Week 10: Content Completion
This should be the last week of heavy, content-based work on the project. As such, it was the longest work week to date. The focus was content completion—finishing the remainder of the game's dialogue, quests, areas, and puzzles. The work for last week was polishing the critical path, so the primary quests just needed a couple of adjustments. The bulk of the work was sidequests, which I envisioned several weeks ago as a way to offer a little more information about each of the residents. Naturally, my plans had to narrow down in scope a little bit, but I was able to put everything together in a way I'm satisfied with.
The first order of business was the quest log. While the menu was available early on, it was a navigational nightmare and not particularly usable. For the linear sequence of six quests, this was passable; there was never a need to check what to do or adjust which quest to track. However, the sidequests take the form of three sets of two quests, all of which can be active concurrently with the main quest. Four quests are a little bit much for the tracking UI, and without an effective way to disable tracking, they would become quite unmanageable. I worked with the menu for a while, most of which was largely fruitless, until I found the primary setting responsible for the issue. Dialogue System UI includes a setting to automatically select a specific button on a set interval if nothing is selected. For whatever reason, moving between buttons results in a brief moment where nothing is selected. By default, the interval is about a fifth of a second, so most attempts to move the selection send it back to the beginning—the close button, as it happens. I experimented with different intervals, but nothing gave as consistent a result as just disabling the auto focus altogether. From my testing, it's very rare that the menu loses focus completely, and closing and re-opening it solves the problem. I was satisfied with this rather than a practically unusable menu, and the few other improvements I made led to a much better experience.

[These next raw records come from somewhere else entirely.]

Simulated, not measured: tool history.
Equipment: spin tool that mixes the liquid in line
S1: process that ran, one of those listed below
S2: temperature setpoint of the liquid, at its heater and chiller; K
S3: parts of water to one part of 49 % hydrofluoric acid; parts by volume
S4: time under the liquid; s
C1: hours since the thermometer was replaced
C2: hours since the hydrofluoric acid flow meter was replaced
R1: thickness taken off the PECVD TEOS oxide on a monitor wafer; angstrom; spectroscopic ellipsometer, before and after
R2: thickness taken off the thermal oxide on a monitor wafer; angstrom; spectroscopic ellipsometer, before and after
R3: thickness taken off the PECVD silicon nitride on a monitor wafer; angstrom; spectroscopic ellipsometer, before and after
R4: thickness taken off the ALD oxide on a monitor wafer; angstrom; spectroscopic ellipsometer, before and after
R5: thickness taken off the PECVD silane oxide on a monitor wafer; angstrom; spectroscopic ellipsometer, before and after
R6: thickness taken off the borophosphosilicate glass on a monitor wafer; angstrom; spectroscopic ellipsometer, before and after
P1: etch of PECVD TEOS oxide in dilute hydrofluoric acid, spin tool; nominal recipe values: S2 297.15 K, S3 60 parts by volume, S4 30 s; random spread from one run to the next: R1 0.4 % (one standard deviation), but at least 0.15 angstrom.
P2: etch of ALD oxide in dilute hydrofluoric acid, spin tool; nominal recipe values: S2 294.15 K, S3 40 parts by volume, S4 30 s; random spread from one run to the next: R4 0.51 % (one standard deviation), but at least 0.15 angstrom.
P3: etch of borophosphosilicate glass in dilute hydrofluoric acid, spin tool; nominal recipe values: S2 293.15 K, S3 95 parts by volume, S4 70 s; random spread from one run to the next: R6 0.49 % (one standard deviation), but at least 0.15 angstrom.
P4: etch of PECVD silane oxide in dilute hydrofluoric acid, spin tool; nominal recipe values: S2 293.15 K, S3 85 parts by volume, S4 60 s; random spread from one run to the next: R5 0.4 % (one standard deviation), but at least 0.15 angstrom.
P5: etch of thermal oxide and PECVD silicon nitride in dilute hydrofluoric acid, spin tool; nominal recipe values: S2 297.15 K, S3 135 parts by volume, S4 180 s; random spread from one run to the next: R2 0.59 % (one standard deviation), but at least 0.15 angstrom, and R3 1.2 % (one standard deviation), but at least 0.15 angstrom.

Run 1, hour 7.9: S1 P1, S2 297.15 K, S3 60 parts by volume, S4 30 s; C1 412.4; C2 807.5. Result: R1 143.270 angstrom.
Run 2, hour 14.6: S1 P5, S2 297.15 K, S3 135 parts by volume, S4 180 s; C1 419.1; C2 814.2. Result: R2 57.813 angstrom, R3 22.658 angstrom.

My greatest challenge with the sidequests was making them feel reasonably distinct. They follow somewhat of a formula for each set: the first quest expands on an earlier quest from the same character, and the second has the protagonist come up with another way to help them. While this basic scenario remains, my goal was to differentiate them in gameplay. For Wisp, the player must first find something in the cave, then talk to Calcaneus and find two things in the forest—the only time two items are required at once. For Luca, the player returns to the location of their first quest only to be tricked again, then talks to everyone in town to convince them to reel it in. For Silq, the player retrieves something from the forest, then talks to Calcaneus and has to acquire one thing from the cave abs another thing from Wisp. This is, in turn, the only time multiple steps of a quest are available at once. While Silq and Wisp's quest lines may be fairly similar, I feel they're distinct enough to have their own identities without introducing brand new mechanics.
My final task was reaching a proper conclusion. I had implemented an ending before, but part of the proper to the sidequests was changing the ending as well. Initially, I planned 4 different endings ranging from bad to good, hinging on the number of sidequests completed. I decided this week that four endings were too much to manage. I didn't really want to punish players for taking an option I never implied was bad, nor did I really want to conclude the story negatively. Call me naive, but I tend to prefer writing more hopeful stories. In response, I wrote an ending where not all sidequests are completed—with a few variations depending on whether any are completed—and slightly altered the existing ending to use when all of them are completed.
The most enjoyable part of the development process this week, aside from seeing everything come together, was making the dialogue flow effectively for quests which could be done concurrently. Everything leading up to this point was entirely linear, so I didn't have to create complex flowcharts with multiple entries to the same conversation. The sidequests let me work with more complicated solutions, so there are rarely any instances in which talking to a particular character won't allow the player to progress in whatever way they need to. The only exceptions I allowed are completion of their particular quests, which tend to take precedence over conversations about other characters' requests.
With all of this finished, I established next steps in my meeting with my instructor. The next week will focus on playtesting, which will be a break from work in-engine—though it's unlikely to truly be a break, all things considered. Showing work to other people is nerve-wracking, and my instructor assigned playtesting as homework for his Story Development class. I'm honored by his high esteem, but I simultaneously hope for good feedback and positive responses. The pull request was merged and I recorded a video as usual.